It’s taken me a long
time to wrap my head around what I wanted to say here. Lots of different post
running together. All turning out with a single mindless rant whine that wasn’t
at all what I wanted to say.
The thing is, the
heading is the point. The grass is always greener on the other side, that
saying holds true to some many things, and for this case, in the way we treat
each other or what we let ourselves get worked up over.
Here’s the thing though,
when you say something on the internet it’s out there for everyone to see if
they wish, which means those rants you do, even though they aren’t really about
anyone BUT you, others see them as a direct hit on them, because like you are
hearing one thing they are hearing the other.
Examples:
- Prolific writers aren’t real, they should slow down so they edit it better
- There is nothing original in from a prolific writers books, why do they bother
- This isn’t tied up the way I was expecting the next book better not be a cliff-hanger
- This book isn’t anything like I thought it should be, write it this way
- Why isn’t the next book out yet? Why is it taking so long? There’s no reason for it, write faster or you’ll lose me as a reader
- And many more….
I’m going to get
personal here because I can only speak for myself. I’m a plot writer, which
means I don’t really fit in with genre romance, and I wish I did. I don’t have
a readymade fan base I have to start from stretch and work my way up. Sometimes
with everything I write.
This isn’t to say as a
new author you have one, but if you are a sweet, fluffy, just down right
romantic, prolific, or not, genre romance author your fan base is ready made
because it’s 90% of the readers are fans of that type of story. This isn’t to
say you don’t have to work bloody hard to get noticed or to continue getting
noticed, but it does mean that unlike authors who write in specific genre or
who write dark or somewhat controversial, or even who need to constantly switch
sub-genres, we tend to have a more difficult time getting into those circles.

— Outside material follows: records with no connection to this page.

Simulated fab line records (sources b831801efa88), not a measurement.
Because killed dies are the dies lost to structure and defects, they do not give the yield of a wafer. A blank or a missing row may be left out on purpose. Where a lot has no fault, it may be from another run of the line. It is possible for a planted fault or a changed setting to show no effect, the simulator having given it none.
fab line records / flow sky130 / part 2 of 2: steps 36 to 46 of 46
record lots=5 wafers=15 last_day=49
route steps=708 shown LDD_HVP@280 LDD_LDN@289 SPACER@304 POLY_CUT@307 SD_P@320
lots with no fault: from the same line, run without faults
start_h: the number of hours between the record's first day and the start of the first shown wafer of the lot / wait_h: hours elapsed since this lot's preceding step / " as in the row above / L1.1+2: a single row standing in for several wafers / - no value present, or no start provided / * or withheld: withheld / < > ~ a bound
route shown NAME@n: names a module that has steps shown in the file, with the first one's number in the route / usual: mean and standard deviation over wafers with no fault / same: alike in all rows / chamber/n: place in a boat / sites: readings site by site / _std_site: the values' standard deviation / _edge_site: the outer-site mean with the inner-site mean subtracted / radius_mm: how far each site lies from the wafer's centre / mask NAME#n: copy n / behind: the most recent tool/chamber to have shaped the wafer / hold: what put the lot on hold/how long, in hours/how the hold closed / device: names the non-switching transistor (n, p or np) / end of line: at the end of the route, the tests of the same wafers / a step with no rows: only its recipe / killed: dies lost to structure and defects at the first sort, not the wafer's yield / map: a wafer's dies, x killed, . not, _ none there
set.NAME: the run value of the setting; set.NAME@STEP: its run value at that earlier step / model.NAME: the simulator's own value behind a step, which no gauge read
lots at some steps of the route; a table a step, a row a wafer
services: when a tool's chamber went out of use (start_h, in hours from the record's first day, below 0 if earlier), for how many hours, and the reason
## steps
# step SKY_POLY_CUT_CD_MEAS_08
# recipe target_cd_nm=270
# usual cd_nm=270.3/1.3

This shouldn’t be the problem it is, because you should already be very aware
of these facts. The darker you go then smaller the circle you’re trying to
break into and that circle isn’t going to get any bigger and that’s before you
add sub-genres to the market.
Not my point, my point
being that this isn’t to say that you won’t, or don’t, get jealous. Even if you
don’t forget these facts about what you write and about how small your readership
is compared to others. The thing is you will still wish it, even if it’s something
you knew would take time. You will wish you could write like those people who
are making a decent amount of money when you are thinking you might need to get
a second day job just to keep afloat.
1 point that needs to
be handed out here is that those people are generally never doing as good as it
seems on paper. At the moment there are a few authors who have been able to
quit their day jobs and write for a living, which makes you wonder what you’re
doing wrong. But those people have good solid fan bases and have been at it 5
to 10 years before they were able to hang up there day job. And still we won’t
hear about the massive struggles they are having until the day they speak of
finding another job. Because generally we are brought up as a society to not
talk about money and stuff like that because you might make others jealous,
it’s a taboo topic.
I am a plot writer and
I struggle to write the same thing twice. Honestly I get to about book 5 of a
series and I’m over everything about it. I need newness. I need a challenge.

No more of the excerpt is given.